313 Description

To my students in English 313: Studies in Popular Culture, welcome! I hope you’ll find 313 enjoyable, stimulating, and productively challenging. On this page I’ll try to further explain the focus of 313 and the kind of work we’ll be doing.

Andy Warhol, "Campbell's Soup Cans" (1962)

Andy Warhol, "Campbell's Soup Cans" (1962)

Scholars have long had a strange and strained relationship with “popular culture,” one based on suspicion and yet also, at times, deep interest. Such interest, though, has most often been disavowed or excluded for the sake of intellectual seriousness – an elitist attitude that has in effect hidden much of culture from study. Until recently, academic theories of mass culture have been dominated by dismissive or adversarial viewpoints based on refusal rather than sustained engagement; in fact, for a long time “Pop” was something that English teachers like me were happy to ditch at the door. Since the 1960s, though, interest in and commitment to popular culture studies has grown much stronger in colleges and universities, especially in the fields of English and Communications.

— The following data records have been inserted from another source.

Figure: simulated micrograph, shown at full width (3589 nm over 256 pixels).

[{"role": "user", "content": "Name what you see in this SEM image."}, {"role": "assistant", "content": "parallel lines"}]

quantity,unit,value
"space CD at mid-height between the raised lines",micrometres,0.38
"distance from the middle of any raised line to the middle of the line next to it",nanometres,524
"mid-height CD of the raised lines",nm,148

This change is due mainly to the increasing influence of Cultural Studies, which is an international scholarly movement devoted to studying the practice and artifacts of everyday life and the goods and genres of mass culture. Coalescing in the 1960s, Cultural Studies originally came out of Britain and, informed by Marxist theories, concerned itself with questions of ideology and social power. Such questions continue to be crucial to Cultural Studies; more particularly, matters of social class, ethnicity, nationalism, gender, and sexuality are always under study. However, Cultural Studies as a discipline has changed over the years, expanding beyond its focus on Marxist political economy (though by no means abandoning Marxist theory) and becoming broader and more eclectic in its theories and methods.

Today Cultural Studies draws from many disciplines, including (but not limited to) communication; political science; sociology; anthropology; philosophy; film, video and new media studies; art history and criticism; and literary and critical theory. American and other strands of Cultural Studies have complemented, sometimes challenged, the original British strand, going beyond a Marxist focus on cultural production to emphasize the different ways that audiences (that means we) may interpret and make use of cultural products. Today some Cultural Studies work is adversarial, and some celebratory; some is concerned with cultural production, and some with consumption, interpretation, and appropriation, that is, how consumers may use Pop to create their own meanings. We’ll explore these different strands in 313.

Here are the questions or debates that have guided me as I’ve prepared this course:

Why should we learn to look at popular culture more critically? Just what is at stake in the study of Pop?

Exactly how has Pop been studied, critiqued, debated, and understood by scholars? Who has the right, or the power, to determine how Pop is interpreted?

How should we describe the audiences, or consumers, of Pop? Are they (we) simply victims or dupes, sucking up whatever the mass media have to offer? Or can we be active agents, using Pop for our own positive purposes?

You should expect to address all these questions (whew!) in 313. Our assignments will include a group presentation, two major essays, a brief take-home final essay, and other homework if needed (see our Moodle syllabus for further information).

At first we’ll work on interpreting pop culture “texts,” including videotexts and retail environments. You’ll practice critically “reading” these things much as you would read a book. For this purpose we’ll discuss semiotics as a critical methodology. From there, we’ll study consumerism, from historical and ideological perspectives. In the second half of the course, we’ll examine various perspectives in audience studies, from descriptions of the audience as passive, uncritical, or vulnerable to descriptions of the audience as having creative and critical agency. In this context we’ll study fandom, i.e., subcultures fashioned and activities pursued by pop culture fans. When we finally get to the end of the course we’ll address, once more, the question of pop culture as a site of power struggle.

With all that in mind, buckle up and get ready for a faaaaast ride!